Wonderland Park on Ackerman Island (trailer)
Ask most locals today about the island that once existed in downtown Wichita and you may get blank stares.
In the 1870s, a sandbar island began to form in the Arkansas River between Douglas and 2nd Street — an island that came to be known as Ackerman Island.
The island’s glory days began in 1905, when the Coney Island Amusement Company christened Wonderland Park, described in The Eagle as “a dizzying array of rides, games, shows and food stands.”
The history of Wonderland Park was the subject of a recent short film by local filmmaker Sara Harmon, and it is screening in Wichita this weekend.
“For Your Amusement: The Wonderland Park on Ackerman Island” is showing for free at 4 p.m. Sunday at Harvester Arts, 215 N. Washington.
Wonderland Park lasted until 1919, when wartime manpower shortages and the dawn of the automobile age spelled the end for the place, which was accessible by bridges from the west and east banks of the Arkansas River.
“Suddenly they had the cars, and people weren’t interested in Wonderland Park,” Dick Shacklett, a former park worker, told the The Eagle in a 1983 article. “The cars put Wonderland out of business the way TV did the theaters.”
Because of the island’s unique location on the Arkansas River, it was subject to federal law, rather than city law — and at the time it was illegal in Wichita to have entertainment on Sundays.
The island was a place Wichitans could go for Sunday baseball, open-air theater, roller-coaster rides, carnival-style entertainment, concessions and other such fun.
In 1934, the island was connected to the mainland as part of a Works Progress Administration project, which provided jobs “for hordes of hungry, unemployed men,” according to a file Eagle article.
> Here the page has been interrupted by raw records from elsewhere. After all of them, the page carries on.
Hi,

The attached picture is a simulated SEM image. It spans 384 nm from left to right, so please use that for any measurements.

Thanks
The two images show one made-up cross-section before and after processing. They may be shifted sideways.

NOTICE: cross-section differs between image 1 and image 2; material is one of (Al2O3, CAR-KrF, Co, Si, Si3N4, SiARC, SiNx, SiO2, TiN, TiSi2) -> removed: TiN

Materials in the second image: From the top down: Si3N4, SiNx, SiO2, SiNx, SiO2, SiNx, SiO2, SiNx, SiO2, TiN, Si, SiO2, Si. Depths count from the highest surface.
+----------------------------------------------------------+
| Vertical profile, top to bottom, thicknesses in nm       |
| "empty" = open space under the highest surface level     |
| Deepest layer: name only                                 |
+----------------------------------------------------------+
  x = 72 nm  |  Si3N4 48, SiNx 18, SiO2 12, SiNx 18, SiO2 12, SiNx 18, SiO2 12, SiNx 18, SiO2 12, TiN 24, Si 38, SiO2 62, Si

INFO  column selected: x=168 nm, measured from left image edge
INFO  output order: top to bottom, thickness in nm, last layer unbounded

“With thousands of shovels and wheelbarrows, the men knocked down the island’s baseball stadium, attached the land mass to the west side and closed the book on Ackerman Island,” the article read.
The land where Ackerman Island was is now the site of the River Vista Apartments and Exploration Place
Ackerman Island was described in the Eagle article as “a trolley-car ride and a world away from prim, proper turn-of-the-century Wichita. ... It became an island of adventure in a sea of reserve.”
The mini-documentary — which runs for about 20 minutes — was aided by $350 from ICT Soup, a monthly crowdfunding dinner to support arts projects in the city.
It premiered at the 2018 Tallgrass Film Festival.
Harmon, the filmmaker behind the project, said a screening last year at the Wichita-Sedgwick County Historical Museum was standing-room only.
“I’m a big fan of media and I like history, so I’m able to combine those two together,” she said.
After Sunday’s screening at Harvester Arts, the film will screen again for free at 2 p.m. Feb. 16 at the historical museum, 204 S. Main.
After the Sunday screening, ICT Soup will be hosting its monthly fundraising dinner from 5-7 p.m. at Harvester Arts — get a bowl of soup for suggested donations of $10 for adults and $5 for students, all while hearing about new creative projects in town.
For more information on the film, visit www.facebook.com/wonderackerland.
‘For Your Amusement: The Wonderland Park on Ackerman Island’
When: 4 p.m. Sunday
Where: Harvester Arts, 215 N. Washington
What: 20-minute mini-documentary on Wonderland Park, Wichita’s first amusement park.